On 18.03.2015 17:42 Richard Sanders wrote:
>
> Running under Ubuntu 14.04 LTS with Unity the combination
>
> win->wait_for_expose();
> Fl::flush();
>
> did not result in the window being drawn completely. The bottom ~20
> pixel rows of the window remain undrawn (the same as without the
> Fl::flush).
>
>
> I recently had a similar problem with Debian 7.x. This problem seems to
> be a Linux (or perhaps x-windows) specific. I found no bullet proof
> solution but the most reliable in my case was:
>
> win->wait_for_expose();
> Fl::wait(5);
>
> Adjust the wait period downward until it stops working then increase by
> one. My concern about this method is that it may be machine specific
> (how will it work on an older and slower machine).

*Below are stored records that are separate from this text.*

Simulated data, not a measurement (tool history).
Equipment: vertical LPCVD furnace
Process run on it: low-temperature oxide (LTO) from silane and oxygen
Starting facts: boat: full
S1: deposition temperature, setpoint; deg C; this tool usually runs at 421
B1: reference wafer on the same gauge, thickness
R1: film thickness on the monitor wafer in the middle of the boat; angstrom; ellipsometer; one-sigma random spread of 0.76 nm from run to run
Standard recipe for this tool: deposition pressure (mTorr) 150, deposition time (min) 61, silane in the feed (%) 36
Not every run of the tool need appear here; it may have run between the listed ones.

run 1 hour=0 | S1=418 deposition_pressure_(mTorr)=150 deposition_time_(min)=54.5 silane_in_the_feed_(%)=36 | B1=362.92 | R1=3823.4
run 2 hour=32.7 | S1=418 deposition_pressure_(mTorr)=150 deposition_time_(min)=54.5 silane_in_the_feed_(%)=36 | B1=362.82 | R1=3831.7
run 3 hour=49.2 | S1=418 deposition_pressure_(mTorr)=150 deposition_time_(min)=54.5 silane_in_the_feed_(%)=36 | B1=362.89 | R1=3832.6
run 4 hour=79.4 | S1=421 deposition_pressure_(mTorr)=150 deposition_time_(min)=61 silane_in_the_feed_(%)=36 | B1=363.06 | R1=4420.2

Yes, AFAICT there is no _reliable_ way to make sure a window is really
drawn other than running the event loop continuously. The problem lies
in the asynchronous event sending and handling of the X11 client and
server protocol. We're only talking about X11 (xlib) here. Other systems
work differently. What happens is something like this:
win->show(); tells the X server to create and show a window if it is the
first time show() is called on the window (it may be different if the
window is iconified). FLTK marks the window internally as "shown", but
sets a flag named "wait_for_expose" to wait until the window can be
drawn. This is also a necessary condition to give the focus to the
window or any child widget of this window, and the latter was one of the
reasons why wait_for_expose() was implemented in FLTK 1.3.3.
When the X server has created and "mapped" the window (i.e. made it
visible on the display) it sends one or more "expose events" to the
client (application). The expose events include the area of the window
that has been exposed. There can be more than one expose event though,
and this is probably what happens when the window is not fully drawn in
an app that tries to utilize win->wait_for_expose().
Usually an application program would run the FLTK event loop by calling
Fl::run() or calling Fl::wait() or Fl::check() continuously. This would
read one or more expose events and draw the areas that have been
"exposed". Hence the window will be drawn completely within a few client
server roundtrips.
If you don't run the event loop continuously, it can happen that the
first expose event is "incomplete" (the area is not the entire window).
In this case win->wait_for_expose() returns because the _first_ expose
event was received. The internal window structures are complete, and the
next call to Fl::flush() will draw everything that needs to be drawn (so
far, according to the exposed area). If the first expose event was
incomplete and there are no other expose events currently pending, then
the window will be drawn incomplete.
Calling Fl::wait(5) once may or may not help. Note that the argument (5)
is the maximum time in seconds Fl::wait() will wait for the next event
to be received. If one event arrives, this event (maybe another partial
expose event or anything unrelated like a timer or keypress) will be
serviced. If more events are queued concurrently in the event queue they
will be serviced as well before FLTK calls flush() internally and draws
everything.
Now it is easy to see what _can_ happen: if there is any event, but the
"sum" of all expose events so far does not cover the entire window, then
the window will still be drawn incomplete. You will have to call
Fl::wait() at least once more. And so on...
The bad thing is that you don't know how often you must call Fl::wait()
until all necessary expose events have been received so the window is
fully drawn.
I suggest this: if you _really_ want to make sure that your window is
drawn after show() and then do some long computations w/o calling the
FLTK event loop (Fl::wait(), Fl::check(), Fl::run()), then your best bet
would be:
int n = 10; // maximum number of Fl::wait() calls
double delta = 0.05; // maximum time to wait for events
for (int i=0; i<n; i++) {
Fl::wait(delta);
}
Tune the parameters n and delta as you need. The example given would
wait no longer than 0.5 seconds _or_ 10 different events (or groups of
events that arrive concurrently), whatever happens first.
I assume that n = 3 and delta = 0.01 might be enough on a local system
(X server on the local desktop system), but on a remote system (X server
not on the system where the application program runs so you can have
significant network delays) you might need n > 3 and delta > 0.1 or so.
I don't know, it's just an educated guess.
That said: it's always better and the only way to get a well defined
behavior to run the FLTK event loop continuously.
Anyway, I hope that this may help to understand what happens and why
windows may be drawn incomplete sometimes (if you don't run the event loop).